Upgrade Data Factory CI/CD with YAML Pipelines and Approvals

Bob Blackburn
6 min readAug 12, 2021

--

Last time we discussed ADF Pipelines in the classic (GUI) interface here. Moving forward it is recommended to use YAML Pipelines. I have been getting a few requests on how. We will have to do a few more steps than some of our App Dev counterparts because ADF deployment does not get the love that web apps and other DevOps pipelines get.

Disclaimer: All views/opinions are my own. Code samples are for educational purposes.

If you need a few reasons to move to YAML Pipelines, here are some of them.

  1. History in source control
  2. View differences in changes
  3. Attach work items
  4. Rollback to the previous version
  5. Templating and sharing

Steps

  1. Setup NPM
  2. Install ADF task from the marketplace
  3. Initialize YAML Pipeline
  4. Validate and Publish build
  5. Deploy build to the development environment
  6. Approve deployment to a higher environment.
  7. Deploy to a higher environment if approved.

Setup NPM (Node Package Manager)

Create a package.json file with the following code in the root folder.

Code:

{
"scripts":{
"build":"node node_modules/@microsoft/azure-data-factory-utilities/lib/index"
},
"dependencies":{
"@microsoft/azure-data-factory-utilities":"^0.1.3"
}
}

We will use NPM to build, validate, and publish ADF code.
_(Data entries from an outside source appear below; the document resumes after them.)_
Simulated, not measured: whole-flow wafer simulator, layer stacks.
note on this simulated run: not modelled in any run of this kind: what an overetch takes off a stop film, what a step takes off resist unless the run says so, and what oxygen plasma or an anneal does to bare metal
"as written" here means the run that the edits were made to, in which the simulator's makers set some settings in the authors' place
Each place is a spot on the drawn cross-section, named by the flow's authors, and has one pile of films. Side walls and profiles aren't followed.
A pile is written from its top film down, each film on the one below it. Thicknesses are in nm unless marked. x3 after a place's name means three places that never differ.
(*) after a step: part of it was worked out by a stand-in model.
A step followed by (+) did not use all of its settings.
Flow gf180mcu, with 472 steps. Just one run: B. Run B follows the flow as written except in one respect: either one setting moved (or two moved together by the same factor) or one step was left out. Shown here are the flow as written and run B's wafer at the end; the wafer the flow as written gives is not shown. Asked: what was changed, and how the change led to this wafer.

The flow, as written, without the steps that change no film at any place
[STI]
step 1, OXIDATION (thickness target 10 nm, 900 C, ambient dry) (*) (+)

Install ADF task from the marketplace

We are going to install a DevOps Task from the marketplace. It allows for easy customization of parameters and helps streamline the process. One caution to be aware of, it will automatically create a Data Factory if it does not exist. Something to be mindful of if you miss spell something and cannot find it. Documentation can be found here.

Create a release pipeline to be able to search the marketplace. You can also do this step later after the artifact is published. Search for adf and select Deploy Azure Data Factory by SQLPlayer and complete the installation.

Initialize YAML Pipeline

Now we are ready to get to the YAML code.

From the Project Pipelines, press New pipeline.

Select your repo, repository, and Starter pipeline

It will create a file called azure-pipelines.yml with the following code snippet.

Now we can edit it for our process.

When branches are merged into Master/Main, we will kick off CI/CD to deploy to the development ADF. We will then set an approval to promote to higher environments. Additionally, we will set a time out on the approval, so the pipelines do not sit in a run/wait state for long periods. You will be able to go back into the release you wish to promote and rerun at the approval and complete the promotion of the version of your choice.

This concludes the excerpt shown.